Overview

How Chamber is governed and how the token works

Chamber inherits its governance framework from dHEDGE. Until the Chamber token (CHMR) goes live, DHT remains the governance token and everything in this section describes the system as it runs today.

How decisions are made

  • Meta-Proposals (DMPs) are the canonical mechanism for changing how governance itself works, or for authorising protocol-level decisions. DMPs are written on forum.dhedge.orgarrow-up-right, discussed in the thread, then voted on via Snapshot. See Meta-Proposals (DMP).

  • Voting runs on Snapshot using DHT held in the voter's wallet. The earlier staking-for-voting system (vDHT) is no longer active — see Legacy staking.

  • Execution is performed by the DAO multisig acting on the outcome of a passing vote. There is no onchain governor contract with automatic execution today.

What governance controls

  • The protocol admin fee (currently 10% of manager fees, set by token holders)

  • Treasury allocations, reallocations, and liquidations

  • Additions and changes to the governance process itself (via DMPs)

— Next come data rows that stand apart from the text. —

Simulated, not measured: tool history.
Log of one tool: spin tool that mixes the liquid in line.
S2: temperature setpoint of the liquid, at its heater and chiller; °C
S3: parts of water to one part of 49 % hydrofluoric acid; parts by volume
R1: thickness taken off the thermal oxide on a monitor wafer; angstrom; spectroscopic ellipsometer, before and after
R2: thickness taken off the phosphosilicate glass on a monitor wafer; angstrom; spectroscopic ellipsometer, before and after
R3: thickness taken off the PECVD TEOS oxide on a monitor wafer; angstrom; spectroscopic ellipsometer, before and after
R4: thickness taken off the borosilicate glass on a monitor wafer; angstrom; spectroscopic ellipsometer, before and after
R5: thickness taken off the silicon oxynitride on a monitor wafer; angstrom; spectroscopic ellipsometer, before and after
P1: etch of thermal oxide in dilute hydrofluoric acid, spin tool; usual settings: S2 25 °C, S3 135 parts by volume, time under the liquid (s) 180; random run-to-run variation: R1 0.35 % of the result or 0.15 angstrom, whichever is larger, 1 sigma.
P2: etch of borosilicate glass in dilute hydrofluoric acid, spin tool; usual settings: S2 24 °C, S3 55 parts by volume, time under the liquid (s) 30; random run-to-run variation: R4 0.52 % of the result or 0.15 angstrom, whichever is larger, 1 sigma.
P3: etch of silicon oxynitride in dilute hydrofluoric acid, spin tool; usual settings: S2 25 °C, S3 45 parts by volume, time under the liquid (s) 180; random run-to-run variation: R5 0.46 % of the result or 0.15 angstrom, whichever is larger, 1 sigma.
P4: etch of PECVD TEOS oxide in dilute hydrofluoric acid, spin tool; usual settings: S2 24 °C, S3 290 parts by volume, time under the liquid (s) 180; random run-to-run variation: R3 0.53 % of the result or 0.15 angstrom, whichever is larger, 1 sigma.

  • Strategic decisions at the DAO level: grants, partnerships, major product direction

The token

  • DHT — fixed supply of 100,000,000. Launched September 2020. Used for voting and revenue share. See DHT (legacy).

  • CHMR (Chamber token) — placeholder. Most mechanics will inherit from DHT. See Chamber tokenomics.

What changes at rebrand

Mechanics carry over. The token symbol, the DAO name, and the governance surfaces (forum, Snapshot space) may be renamed alongside the rebrand, but the DMP process and revenue share continue to work the way they do on dHEDGE today.